Jimmie Johnson: Constancy could win this guy his third straight title. Was he the best at the beginning of the season? Hell and no. Is he the best right now? Debatable. Is he the points leader? Hell and yes. Johnson has 17 top-10 finishes this season and an average finishing spot of 11th. He won this event in 2006 and has been pretty adept at running plate races (two career superspeedway wins, 10 top-fives.) In this iteration of The Chase Johnson has not finished lower than fifth.

Jeff Gordon: Last season, Johnson's teammate swept that Cup events at Talladega. That makes his total career victories at 'Bama track, six. Sure, the guy has not won an event this season, but he was able to gain two Chase spots last week with a p6. It seems like Gordon's momentum is building. 7/1 to win. We'd take that.

"Hot" Carl Edwards: This guy has been historically not "hot" on superspeedways. Zero wins and an average finish of 22nd. So, will he be good at 'Dega on Sunday. Maybe. He has been the hottest driver of late (Biffle disagrees) and if he can escape Alabama with any finish that's not a disaster, he'll be in good shape for the title.

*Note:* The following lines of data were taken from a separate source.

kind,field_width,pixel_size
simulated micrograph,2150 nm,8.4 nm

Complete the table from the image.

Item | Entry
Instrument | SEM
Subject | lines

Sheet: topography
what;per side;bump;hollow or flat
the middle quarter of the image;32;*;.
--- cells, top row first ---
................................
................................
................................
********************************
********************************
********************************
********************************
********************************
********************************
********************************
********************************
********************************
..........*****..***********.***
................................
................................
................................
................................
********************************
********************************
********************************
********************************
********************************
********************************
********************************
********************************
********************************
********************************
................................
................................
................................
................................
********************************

*For those heading to the track:

Pertinent tailgating information is here. Although, there's no reason to post this. If you were even remotely considering tailgating at 'Dega, you've already been in the infield for a month. Tailgating Telladega is like pilgrimage to Mecca, only with more beer and slightly fewer stampedes.

The Ridebuyer cocktail of the race is, of course, the Alabama Slamma. Take it away kinda attractive bartender lady:

Okay, that was the last video.


1 Jimmie Johnson
2 Carl Edwards
3 Greg Biffle
4 Jeff Burton
5 Kevin Harvick
6 Jeff Gordon
7 Clint Bowyer
8 Dale Earnhardt Jr.
9 Matt Kenseth
10 Denny Hamlin
11 Tony Stewart
12 Kyle Busch

Next race: Bank of America 500 (Lowe's Motor Speedway). Had the financial bailout not happened, this race would have been Generic 500. True story.